She was afraid... Maybe she had not used contraception or he had not wanted her to or she was unlucky. Or maybe she had hoped to make Sir Harry Fetherstonhaugh give her a more formal arrangement or maybe even marry, her for it was not unheard of that a powerful or rich man would take a woman such as herself to be a wife. Harry did pay Madam Kelly to release her from any contract and set her up in one of many of the houses he owned in London. But she kept her pregnancy a secret for three months. Now that she was officially kept, she would only be able to go out on the town with a female chaperone or Sir Harry himself... But he was not much interested in visiting with her and was a no show while she waited. Secretly, he was going broke... Emma became desperate and clingy when she did see Sir Harry and he was furious when she told him the truth. She was sixteen years old and Harry put her out, abandoning her. She had to go back to being an "independent companion." As her pregnancy advanced she increasingly appealed to Charles Greville to take her as his Mistress and be her savior.
Still hoping the father of her child, unmarried as he was, would change his mind and at least support her through the pregnancy, Emma took to being the tragic heroine of her own drama. Greville took to being the one who owed nothing and had all the power. He wanted her only on his own terms which meant that she be loyal and faithful only to him and sever contact with any old lovers and give up the life of an escort and prostitute. When she finally went to Greville, a servant took her to a "laying in house" where she was secreted to have the baby.
Childbirth killed one woman in ten in those days but Emma made it through the birth to a daughter she also named Emma...

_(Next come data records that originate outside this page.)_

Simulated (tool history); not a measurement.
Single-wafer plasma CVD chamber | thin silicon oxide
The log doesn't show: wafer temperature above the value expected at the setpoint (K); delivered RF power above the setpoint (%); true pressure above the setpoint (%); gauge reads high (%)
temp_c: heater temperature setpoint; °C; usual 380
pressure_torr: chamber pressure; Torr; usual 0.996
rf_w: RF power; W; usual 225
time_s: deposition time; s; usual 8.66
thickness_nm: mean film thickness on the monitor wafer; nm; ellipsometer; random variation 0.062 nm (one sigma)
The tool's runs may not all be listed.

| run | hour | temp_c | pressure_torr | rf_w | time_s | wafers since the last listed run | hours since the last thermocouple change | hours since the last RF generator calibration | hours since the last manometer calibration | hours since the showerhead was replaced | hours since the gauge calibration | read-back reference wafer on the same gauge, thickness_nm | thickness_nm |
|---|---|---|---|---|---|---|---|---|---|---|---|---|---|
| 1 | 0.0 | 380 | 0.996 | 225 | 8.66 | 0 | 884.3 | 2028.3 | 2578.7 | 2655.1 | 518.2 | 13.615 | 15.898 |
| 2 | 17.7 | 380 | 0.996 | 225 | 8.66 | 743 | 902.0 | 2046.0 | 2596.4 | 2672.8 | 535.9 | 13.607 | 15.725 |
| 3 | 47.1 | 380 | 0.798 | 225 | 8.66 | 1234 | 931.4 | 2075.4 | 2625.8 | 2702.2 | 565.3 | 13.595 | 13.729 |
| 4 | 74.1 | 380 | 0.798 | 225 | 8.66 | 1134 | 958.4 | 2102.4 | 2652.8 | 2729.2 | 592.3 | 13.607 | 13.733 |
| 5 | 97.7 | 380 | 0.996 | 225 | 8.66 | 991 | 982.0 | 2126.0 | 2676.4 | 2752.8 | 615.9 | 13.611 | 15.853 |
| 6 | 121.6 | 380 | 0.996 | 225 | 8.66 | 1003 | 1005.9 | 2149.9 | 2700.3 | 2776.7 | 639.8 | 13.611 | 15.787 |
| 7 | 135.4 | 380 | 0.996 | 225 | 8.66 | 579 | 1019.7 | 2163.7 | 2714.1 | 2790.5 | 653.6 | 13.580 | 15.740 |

Excerpt page 80 : After birth, well-off women relaxed in their rooms, cosseted by the servants, showing off the new arrival to visitors while languidly sipping gruel tea, a special hot spiced wine mixture called caudal. Emma, however, had to return to Greville. Her daughter was boarded with a wet nurse, probably near the laying-in house. Greville aimed to ensure she would have few opportunities to journey into town and visit her child. he sent little Emma off to her great-grandmother in Hawarden as soon as possible. Emma knew what was expected of her; she had to pretend that her pregnancy never happened. Within a week or so she was traveling in a coach to a new home in Paddington, West London. There, she began to reinvent herself. Amy Lyon, the flamboyant would-be actress and extroverted girl about town, became Mrs. Emma Hart, just arrived from Chester, Charles Greville's quiet and terribly shy new Mistress.
In a village on the rural outskirts of London, Greville rented Emma a small house where she was to be retired and become exclusively his. Her mother Mary, only in her late 30's herself, was already there to live with her. Not only was Emma to go by Mrs. Hart, but her mother was to assume the name of Mrs. Cadogan. Greville had not the money or standing of Sir Harry but he was still a second son of Lord Brooke, who was made Earl of Warwick in 1759, and he still had the reputation of a man who spent money on women. He had been unable to attract a wife, especially not a wife who would bring money into the marriage from her family. He aimed to reform or inhibit or control Emma.